Pterosaurs are one of the earliest winged animals. Paleontologists continue to debate how these creatures lived. “Once we are faced with a distinct anatomy, we try to compare it with other living and fossil species. In our case, the only animal that has such a scissors-like bill is the skimmer,” Kellner says, referring to the modern avian genus, Rynchops. These birds skim over water as they hunt for pelagic fish and crustaceans.

David Unwin, a paleontologist from the Museum of Natural History in Berlin, questions this claim. “Skimmers don’t have pointed jaw tips, as shown for Thalassodromeus, because this doesn’t work when the jaw is skimmed through water. Skimmers have a rather blunt jaw tip, as also seen in Rhamphorhynchus [another type of pterosaur, hypothesized to be a skimmer], which helps direct the water away to either side of the jaw as they skim.” Bennett has seen the specimen and is also wary. “In cross-section the jaw is not laterally compressed as is observed in skimmers,” he says.

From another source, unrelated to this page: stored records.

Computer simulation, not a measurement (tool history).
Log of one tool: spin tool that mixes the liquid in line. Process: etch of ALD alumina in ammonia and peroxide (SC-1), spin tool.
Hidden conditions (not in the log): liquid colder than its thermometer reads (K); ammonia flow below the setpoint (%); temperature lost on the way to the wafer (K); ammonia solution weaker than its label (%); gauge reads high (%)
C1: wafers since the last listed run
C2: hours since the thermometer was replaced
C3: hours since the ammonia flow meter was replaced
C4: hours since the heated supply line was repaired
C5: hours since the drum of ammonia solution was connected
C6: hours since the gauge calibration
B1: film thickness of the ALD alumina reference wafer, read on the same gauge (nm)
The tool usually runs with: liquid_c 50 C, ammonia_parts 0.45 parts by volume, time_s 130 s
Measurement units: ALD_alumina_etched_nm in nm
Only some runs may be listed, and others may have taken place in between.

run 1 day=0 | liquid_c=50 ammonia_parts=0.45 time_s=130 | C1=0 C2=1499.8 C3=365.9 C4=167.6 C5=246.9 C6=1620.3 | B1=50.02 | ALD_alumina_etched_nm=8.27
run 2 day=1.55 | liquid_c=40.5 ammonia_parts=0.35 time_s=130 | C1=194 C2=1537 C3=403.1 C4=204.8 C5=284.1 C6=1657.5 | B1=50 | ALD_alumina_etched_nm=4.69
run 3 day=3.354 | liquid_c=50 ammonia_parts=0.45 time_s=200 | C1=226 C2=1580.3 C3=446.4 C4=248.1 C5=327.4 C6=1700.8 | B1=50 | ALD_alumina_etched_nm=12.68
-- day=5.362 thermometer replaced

But Kellner contends that the skull’s anterior is laterally compressed and maintains the model is a strong one. “All arguments against this interpretation would have to explain how a flying animal with a scissors-like beak would feed.” He suggests that the scientific debate will be more on the function of the crest.

Not only is the crest large, but it is also embedded with the impression of a network of blood vessels. “If this is correct — and there is nothing else I could make of them — then the crest was extensively irrigated by blood. Therefore we introduced the hypothesis that at least some pterosaurs might have used their crest in thermal regulation,” Kellner says.

Unwin doubts this, claiming that in particular species the crest size can vary from individual to individual: “Consequently, most pterosaur workers are coming round to the idea that crests often show dimorphism — probably sexual — and evolved primarily as signaling structures.” They may have had other secondary functions, such as temperature control, but these are more controversial, he explains.

While Bennett doubts the pterosaur was a skimmer, he believes that the interpretation for temperature regulation is plausible.